China's rapid economic expansion over the past decade turned the country into the place to be for multinational companies. To accommodate the influx of international businesses, developers took out loans, land was cleared and construction sites and cranes dotted the skyline of every major city.
It wasn't only the supply of high-end office buildings in prime business locations (Class A) and lower-end office buildings (Class B) that boomed. More and more shopping malls -- a relatively new concept in the country -- sprung up, replacing department stores in cities.
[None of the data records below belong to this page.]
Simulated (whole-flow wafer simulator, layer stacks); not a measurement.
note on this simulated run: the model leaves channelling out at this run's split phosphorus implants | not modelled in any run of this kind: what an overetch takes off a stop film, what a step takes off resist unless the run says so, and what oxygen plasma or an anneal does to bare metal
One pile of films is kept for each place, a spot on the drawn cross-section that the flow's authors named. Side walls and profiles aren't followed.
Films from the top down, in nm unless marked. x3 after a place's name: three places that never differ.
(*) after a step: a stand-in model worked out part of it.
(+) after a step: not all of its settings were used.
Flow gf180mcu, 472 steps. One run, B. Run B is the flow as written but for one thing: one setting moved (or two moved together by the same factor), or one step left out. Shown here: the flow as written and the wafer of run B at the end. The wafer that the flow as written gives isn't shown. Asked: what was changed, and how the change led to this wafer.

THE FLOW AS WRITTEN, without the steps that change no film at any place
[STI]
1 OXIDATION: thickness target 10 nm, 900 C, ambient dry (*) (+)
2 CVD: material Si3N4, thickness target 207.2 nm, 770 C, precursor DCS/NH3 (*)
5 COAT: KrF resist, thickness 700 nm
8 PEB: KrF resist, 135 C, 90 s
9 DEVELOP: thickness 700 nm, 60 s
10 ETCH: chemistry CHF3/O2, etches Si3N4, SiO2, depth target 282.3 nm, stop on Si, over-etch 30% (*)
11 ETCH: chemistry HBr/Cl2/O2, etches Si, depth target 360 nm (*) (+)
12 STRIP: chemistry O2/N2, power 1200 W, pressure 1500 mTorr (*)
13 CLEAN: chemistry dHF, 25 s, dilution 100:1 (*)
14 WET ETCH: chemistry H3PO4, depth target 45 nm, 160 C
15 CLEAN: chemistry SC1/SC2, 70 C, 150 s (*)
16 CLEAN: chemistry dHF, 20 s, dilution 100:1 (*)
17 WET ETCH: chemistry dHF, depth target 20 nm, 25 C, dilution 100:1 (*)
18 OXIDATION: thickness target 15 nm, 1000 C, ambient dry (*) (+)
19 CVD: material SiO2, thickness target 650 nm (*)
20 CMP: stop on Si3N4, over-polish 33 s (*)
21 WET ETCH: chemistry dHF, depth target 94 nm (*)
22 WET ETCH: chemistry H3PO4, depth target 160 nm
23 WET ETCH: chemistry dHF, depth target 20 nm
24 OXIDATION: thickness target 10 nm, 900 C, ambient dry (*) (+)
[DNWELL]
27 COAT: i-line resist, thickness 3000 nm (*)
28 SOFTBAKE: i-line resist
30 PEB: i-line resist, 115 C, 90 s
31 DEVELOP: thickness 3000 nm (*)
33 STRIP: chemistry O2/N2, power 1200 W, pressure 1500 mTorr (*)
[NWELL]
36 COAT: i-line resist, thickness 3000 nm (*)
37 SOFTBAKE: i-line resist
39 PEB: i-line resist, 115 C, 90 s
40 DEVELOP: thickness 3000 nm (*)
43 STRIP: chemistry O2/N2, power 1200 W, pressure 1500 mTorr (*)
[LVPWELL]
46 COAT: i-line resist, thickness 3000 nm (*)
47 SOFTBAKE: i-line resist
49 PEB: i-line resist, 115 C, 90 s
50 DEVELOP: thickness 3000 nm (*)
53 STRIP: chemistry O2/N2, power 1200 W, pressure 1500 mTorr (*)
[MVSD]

But when the financial crisis hit, many multinationals pulled their offices and employees out of China or moved to less expensive spaces, while the hordes of shoppers that retailers were expecting to flood the malls tightened their purse strings. Now, major cities throughout the country are home to empty skyscrapers and shopping malls that are virtually empty, apart from store clerks and security guards. Meanwhile, construction continues. How did this scenario evolve, and what are the commercial real estate industry's prospects?
Beijing and beyond
How much space is vacant is a matter of debate. Shirley Hu of real estate broker CB Richard Ellis predicts that by 2010, the supply of commercial office space will increase in Beijing by roughly 1.5 million sq m (16 million square feet) and in Shanghai by 1.9 million sq m (20 million square feet), driving up vacancy rates to approximately 30 percent.
But vacancy rates in commercial real estate may be as high as 50 percent, says Jack Rodman, President of Global Distressed Solutions LLC based in Beijing, and Senior Advisor at Crosswater Realty Advisors, a Los Angeles-based real estate advisor firm serving institutional investors. According to Rodman, "if a building can be brought to market in six months, then it's better to include it in the supply."
The supply of Class A commercial office buildings in Beijing over the past two years increased an estimated 5.6 million sq m (60 million square feet), Rodman points out. The supply of Class B or buildings that will be sold to investors could add another 3.7 million sq m (40 million square feet), he says, noting this excludes government buildings, such as the new CCTV tower in Beijing, and buildings being built by financial services and oil companies for their own use.
The amount of space wasn't as worrisome during the boom years, between 2003 and 2007, when demand drove up the average annual absorption rate to roughly 465,000 sq m a year. China was hot, and everyone wanted in -- from international investment banks and law firms to accounting firms and real estate brokerages. "But for the last two years, you haven't had any of that," says Rodman. "I don't think there's been much net absorption at all. I believe there's a very large and very real problem here."
And it isn't limited to Beijing, he adds. "Shanghai's office market is as bad as this."
Other cities are also struggling with high vacancy rates in commercial real estate that mirror those in the capital and financial center. "Hangzhou definitely has an oversupply of commercial property," says Wu Weiming, CEO of a commercial property developer in that city.
It's not just commercial office space that is sitting empty. In Beijing, the shiny new shopping malls have occupancy rates of roughly 60 percent, compared with between 70 percent and 80 percent in previous years, says Wendy Zha, retail real estate sales representative at CB Richard Ellis in the capital. The overall retail market vacancy rate is between 30 percent and 40 percent, she notes.
The oversupply of retail space is most pronounced in Beijing, where developers rushed to complete large shopping complexes before last year's Olympic Games, says James Macdonald, senior manager and head of China research at Savills China, a branch of the London Stock Exchange-listed real estate service provider. "But supply (in Shanghai) may increase over the next six months in preparation for the next year's World Expo." In the meantime, Shanghai's retail market is still relatively healthy with a city-wide vacancy rate of prime retail space of 3.3 percent, he says.